When using gdb with a colored prompt such as set prompt \033[31mgdb$ \033[0m the length of the prompt will include the non-visible escape codes. This can be demonstrated by entering a long command: gdb$ some long command and then pressing UP and HOME (or C-P and C-A). The cursor will be placed on the space after "long," instead of on the s in "some", as expected. Additionally, if one presses DOWN (C-N), "some long" will remain at the beginning of the command. Despite this, the cursor is "logically" at the beginning of the command, which can be seen by editing the command and inspecting the history.
You can use \1 and \2 to mark the start and end of invisible characters. gdb should perhaps support the \[\] brackets like bash.
Thanks! Is this documented anywhere?
https://sourceware.org/gdb/onlinedocs/gdb/gdb_002eprompt.html says it supports \[\], but \1\2 are not listed there.

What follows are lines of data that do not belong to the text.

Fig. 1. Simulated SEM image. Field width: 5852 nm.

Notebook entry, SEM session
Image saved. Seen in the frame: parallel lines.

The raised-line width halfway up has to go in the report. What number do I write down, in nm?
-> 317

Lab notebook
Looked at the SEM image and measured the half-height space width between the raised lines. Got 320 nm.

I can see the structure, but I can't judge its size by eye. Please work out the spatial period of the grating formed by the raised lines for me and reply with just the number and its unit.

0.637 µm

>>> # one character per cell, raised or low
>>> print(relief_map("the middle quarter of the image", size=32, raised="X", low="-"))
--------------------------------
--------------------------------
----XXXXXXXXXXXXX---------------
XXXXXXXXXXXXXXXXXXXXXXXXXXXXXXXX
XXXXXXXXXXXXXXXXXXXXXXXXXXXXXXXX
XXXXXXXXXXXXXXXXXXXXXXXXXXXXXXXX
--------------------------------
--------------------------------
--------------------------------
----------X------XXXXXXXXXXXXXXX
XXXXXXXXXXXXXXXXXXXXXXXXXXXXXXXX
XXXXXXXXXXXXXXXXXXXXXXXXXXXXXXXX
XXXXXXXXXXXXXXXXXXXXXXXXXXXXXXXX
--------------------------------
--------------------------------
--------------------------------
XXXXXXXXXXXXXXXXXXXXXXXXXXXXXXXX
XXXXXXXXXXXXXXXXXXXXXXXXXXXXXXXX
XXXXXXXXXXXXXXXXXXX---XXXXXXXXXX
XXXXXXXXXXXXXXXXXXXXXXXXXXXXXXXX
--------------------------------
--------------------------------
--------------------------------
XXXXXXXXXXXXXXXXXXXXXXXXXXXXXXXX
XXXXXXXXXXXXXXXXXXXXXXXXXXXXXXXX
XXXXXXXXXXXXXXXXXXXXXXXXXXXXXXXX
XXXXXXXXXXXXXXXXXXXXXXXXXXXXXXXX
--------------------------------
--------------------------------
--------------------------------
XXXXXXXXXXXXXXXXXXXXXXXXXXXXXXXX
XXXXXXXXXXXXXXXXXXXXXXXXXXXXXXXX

That works with the python interface, but not with set prompt.
The prompt docu [1] points to the python prompt docu for the list of acceptable escape sequences. [1] https://sourceware.org/gdb/onlinedocs/gdb/Prompt.html
So far the theory.
I've build gdb 11.1 (both with packaged readline (8.1) and system readline (7.0) in case this matters) and I can't reproduce this.